March is women’s month all over the world. Joining lovers of gender justice all over the world in commemorating International Women’s Day 2026, Spaces for Change | S4C convened the Women in Host Communities’ Forum in Amassoma, Bayelsa State, on March 10, 2026, bringing together women and girls from extractive communities across the Niger Delta. Convened under the auspices of the Centering Gender in Extractives Justice (CGE) Project, supported by the Ford Foundation’s Natural Resource and Climate Change (NRCC) program, the forum created a critical platform for reflection, exchange, and proposing shared solutions to problems affecting women living in Nigeria’s resource-rich communities.
From the outset, a clear consensus emerged that gender inequality in extractive communities is neither incidental nor isolated, but deeply embedded within social, economic, and institutional arrangements that continue to shape access to power, opportunity, and voice. The participants weren’t just women. They were also leaders of Host Community Development Trusts (HCDTs), grassroots networks, youth groups, and civil society and market associations. Looking back at their background and contexts, they shared experiences that revealed the layered pressures confronting women and girls. These reflections traced the intersections of economic hardship, environmental degradation, and restrictive social norms, illustrating how exclusion limits access to education, constrains leadership pathways, and shapes everyday outcomes. Yet, even within these constraints, women’s roles in sustaining households, communities, and local economies remain both visible and indispensable. These unsavoury reflections deepened their resolve to interrogate the structural conditions limiting women’s participation in community governance and to advance more inclusive, accountable systems of leadership.

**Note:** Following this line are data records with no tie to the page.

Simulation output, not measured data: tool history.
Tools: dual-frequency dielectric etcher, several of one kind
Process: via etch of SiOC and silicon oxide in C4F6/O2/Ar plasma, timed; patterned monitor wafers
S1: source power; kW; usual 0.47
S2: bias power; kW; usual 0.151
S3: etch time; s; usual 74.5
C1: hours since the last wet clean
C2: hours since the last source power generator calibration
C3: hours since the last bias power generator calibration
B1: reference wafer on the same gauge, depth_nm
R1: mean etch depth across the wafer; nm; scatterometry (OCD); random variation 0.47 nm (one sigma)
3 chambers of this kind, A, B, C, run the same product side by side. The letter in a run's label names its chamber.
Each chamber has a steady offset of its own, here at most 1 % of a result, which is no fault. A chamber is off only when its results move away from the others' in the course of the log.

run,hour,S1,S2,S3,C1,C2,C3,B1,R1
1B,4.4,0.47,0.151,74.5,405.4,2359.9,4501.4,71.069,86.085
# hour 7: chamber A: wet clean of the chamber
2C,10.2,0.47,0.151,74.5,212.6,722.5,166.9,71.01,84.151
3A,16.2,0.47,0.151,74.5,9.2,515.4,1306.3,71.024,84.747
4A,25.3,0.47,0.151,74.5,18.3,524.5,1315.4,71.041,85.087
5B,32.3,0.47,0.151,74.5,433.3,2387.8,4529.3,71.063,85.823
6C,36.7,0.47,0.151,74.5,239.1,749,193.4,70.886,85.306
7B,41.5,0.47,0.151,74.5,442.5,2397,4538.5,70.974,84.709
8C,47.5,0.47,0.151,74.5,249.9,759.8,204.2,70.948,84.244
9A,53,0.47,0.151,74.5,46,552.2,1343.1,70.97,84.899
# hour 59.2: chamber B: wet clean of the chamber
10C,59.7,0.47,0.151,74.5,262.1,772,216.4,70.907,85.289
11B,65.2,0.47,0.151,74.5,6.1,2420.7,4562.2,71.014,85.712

How then can equality provisions espoused in the rule books transform into concrete legal protections for women and girls in extractive contexts? Participants examined existing legal and policy frameworks, evaluating both their promise and their limitations. While these frameworks establish important guarantees, the gap between formal provisions and lived realities remains a central concern, sustained by limited awareness, weak enforcement, and the enduring influence of harmful norms.
Attention then turned to the heightened vulnerabilities faced by girls in extractive communities. Participants explored how economic instability, environmental impacts such as pollution and gas flaring, and fragile social protection systems combine to increase risks, including school dropout, early pregnancy, and gender-based violence. These challenges were understood not as isolated incidents, but as outcomes of broader structural conditions requiring coordinated, sustained, and context-specific responses.
During the breakout sessions, emphasis shifted from reflection to action. Participants collectively identified barriers to women’s participation in decision-making and developed practical, community-driven strategies to address them. Some strategies discussed include expanding access to leadership and economic opportunities, deepening legal awareness, and engaging traditional and community institutions as critical partners in advancing inclusive governance. What came out clearly from the deliberations was that progress is not constrained by the absence of frameworks, but by the persistence of systems that determine whose voices are heard, whose interests are prioritized, and whose futures are deferred. Advancing equity requires more than participation; it demands a deliberate restructuring of decision-making processes to ensure they are inclusive, representative, and accountable.
As the forum drew to a close, participants committed to taking steps to expand women’s representation in governance structures, strengthening legal protections for women and girls, and challenging the norms and systems that continue to limit both. What emerged was a shared recognition that meaningful transformation in extractive communities will not occur by chance; it must be intentional, sustained, and collectively driven.
The convening closed on a note that captured both the spirit and significance of the gathering. As participants prepared to depart, a chant for unity, “Women Oye!”, echoed across the room, reflecting a shared sense of purpose and resilience. “Women Oye!” also symbolizes voices rising with greater clarity, spaces being claimed with greater confidence, and a movement steadily advancing towards more just, inclusive, and accountable systems of community governance.